Velocity Ledger Holdings Holding company of those mentioned immediately below.

2019. April 10. Bermuda-based Velocity Ledger Holdings Ltd has been approved to conduct an initial coin offering, or ICO, by the Ministry of Finance. One of VLHL’s subsidiaries, VL Financial, wants to launch a digital asset exchange in Bermuda that would support asset-backed investment and real estate tokens. The company has applied to the Bermuda Monetary Authority for a digital asset business licence. The coin offering is intended to fund the operations of VL Financial and another subsidiary, VL Technology Ltd, a private blockchain enabled platform for the generation of tokenized assets, secondary trading and settlement of trades. A white paper on the offering on Velocity Ledger’s website states that the token exchange rate will be one token to one Bermuda dollar. Investors can buy tokens either with dollars or with the cryptocurrency ethereum. “The maximum amount that the offering can raise is $22 million, assuming that all the tokens offered for sale are sold without discount,” the white paper adds. A statement issued by the company said that VL tokens may be used for payment for licensing VL technology platform and services. Benefits include revenue sharing and monthly distribution of newly minted tokens to stakeholders. Over the five-year revenue-sharing period, from January 2020 to January 2025, the white paper states that 833,333 tokens will be distributed among users every month. The VL token sale was approved on March 22 this year and the ICO is expected to start this month and continue through July 2019. “Bermuda has adopted pragmatic, non-restrictive frameworks for digital assets that provide regulatory certainty to market participants,” Shawn Sloves, CEO of Velocity Ledger, said. “Bermuda will be a focal point for blockchain initiatives globally.” David Burt, the Premier, said: “Velocity Ledger represents the exact kind of company that Bermuda is pleased to attract. They have a traditional finance industry pedigree and are building solutions for the institutional finance market. Their platform will showcase the potential of what fintech and Bermuda have to offer. I am pleased that they have been granted a licence to issue an ICO and will be proceeding to apply for a digital asset business licence. I look forward to them developing their business and creating jobs in Bermuda.”

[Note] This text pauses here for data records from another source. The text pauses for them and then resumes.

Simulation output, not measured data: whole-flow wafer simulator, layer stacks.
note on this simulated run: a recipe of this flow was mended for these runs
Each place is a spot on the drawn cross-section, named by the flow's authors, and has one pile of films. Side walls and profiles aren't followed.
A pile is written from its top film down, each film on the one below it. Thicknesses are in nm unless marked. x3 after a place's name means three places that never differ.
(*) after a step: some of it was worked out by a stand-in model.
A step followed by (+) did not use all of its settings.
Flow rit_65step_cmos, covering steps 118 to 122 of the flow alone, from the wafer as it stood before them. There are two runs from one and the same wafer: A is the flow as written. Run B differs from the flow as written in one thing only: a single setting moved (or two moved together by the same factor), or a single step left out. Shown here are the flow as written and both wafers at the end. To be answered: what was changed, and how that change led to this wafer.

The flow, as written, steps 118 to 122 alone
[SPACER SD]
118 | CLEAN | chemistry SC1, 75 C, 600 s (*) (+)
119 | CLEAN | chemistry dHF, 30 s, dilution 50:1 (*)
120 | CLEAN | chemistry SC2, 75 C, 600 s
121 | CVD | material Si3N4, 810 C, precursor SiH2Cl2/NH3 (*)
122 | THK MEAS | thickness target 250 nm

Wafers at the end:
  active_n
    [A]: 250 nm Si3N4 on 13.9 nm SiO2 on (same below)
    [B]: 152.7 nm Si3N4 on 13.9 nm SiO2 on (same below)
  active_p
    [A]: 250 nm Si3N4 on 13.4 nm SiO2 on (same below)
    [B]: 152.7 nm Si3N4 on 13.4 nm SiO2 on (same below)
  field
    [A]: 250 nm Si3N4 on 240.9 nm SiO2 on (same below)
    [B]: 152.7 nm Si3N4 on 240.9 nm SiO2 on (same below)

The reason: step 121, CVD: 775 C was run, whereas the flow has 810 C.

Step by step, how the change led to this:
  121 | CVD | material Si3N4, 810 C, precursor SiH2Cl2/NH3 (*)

Velocity Ledger Technology 2019. November 21. Bermuda-based fintech outfit Velocity Ledger Technology Ltd has announced the beta launch of the Velocity News and Research Channel, an information hub to help investors navigate the rapidly evolving digital asset ecosystem. The company said the platform is a destination for digital assets analytics and market research, giving users insights from a large community of experts working in the blockchain and fintech sectors. VL Tech said the channel includes a research portal, which allows third-party regional and industry experts to contribute their insights to the platform in exchange for performance based payouts in VL tokens or Fiat. Velocity Channel, the company said, is assembling a group of vetted contributors to begin posting to the web application. Eventually, it said it will open up applications to the wider community as it builds a network of researchers that cover technological, legal, and financial developments across many jurisdictions and business sectors. The platform features a 24/7 news feed delivering real-time blockchain and security token offering news aggregated from more than 20 curated publications. The company said it also features an expansive STO database offering in-depth asset profiles of vetted projects across industries and jurisdictions. Shawn Sloves, chief executive officer of VL Tech, said: “Understanding the inherent challenges associated with covering security tokens, a regulatory and technological innovation which crosses jurisdictional lines and has the potential to disrupt the capital formation processes of many industries, our platform draws upon the expertise of a diverse group of researchers to provide users with in depth, actionable insights.” The company said Velocity Channel uses blockchain technology to index and generate hashes of all site activity, allowing the platform to measure content performance and keeping an historical record of changes made to the site. The team plans to use feedback from the beta launch to improve the platform and continue building out new features to enhance their product offering.
   
Vemeer Reinsurance 2018. December 18. A potentially $1 billion reinsurance company has been unveiled by RenaissanceRe Holdings Ltd and major pension fund manager PGGM, of the Netherlands. The new company is called Vermeer Reinsurance Ltd has approval in principle to be licensed and regulated by the Bermuda Monetary Authority as a Class 3B reinsurer. Vermeer has received an “A” financial strength rating from AM Best. It will provide capacity focused on “risk remote layers” in the US property catastrophe market, and be managed by Renaissance Underwriting Managers, Ltd. PGGM is a Dutch pension fund service provider with €215 billion of assets under management. It has a 13-year track record of investing in insurance and is one of the largest end-investors in the ILS asset class. Vermeer will be initially capitalized with $600 million of equity from PGGM, with up to a further $400 million available to pursue growth opportunities in 2019, for a total of $1 billion of capital. PGGM is the sole investor in Vermeer. Aditya Dutt, president of Renaissance Underwriting Managers, said: “We are proud to partner with a respected global leader in PGGM to create Vermeer. This continues Renaissance Re 20-year track record of creating and managing joint ventures that match well-underwritten portfolios of risk to diverse sources of capital. We continue to be a pioneer in this area and are pleased to bring our excellent service and deep expertise in underwriting, modelling and claims to address the risk challenges of our clients.” Eveline Takken-Somers, senior director, credit and insurance linked investments of PGGM, said: “Since 2014, we have focused on building strategic partnerships with top tier reinsurance companies to improve access to and selection of risk. We seek efficient implementation of our investments as we believe this leads to superior returns. RenaissanceRe is a world leader in both reinsurance and the creation of joint venture vehicles and we look forward to the opportunities Vermeer will provide as PGGM continues to grow its insurance portfolio.”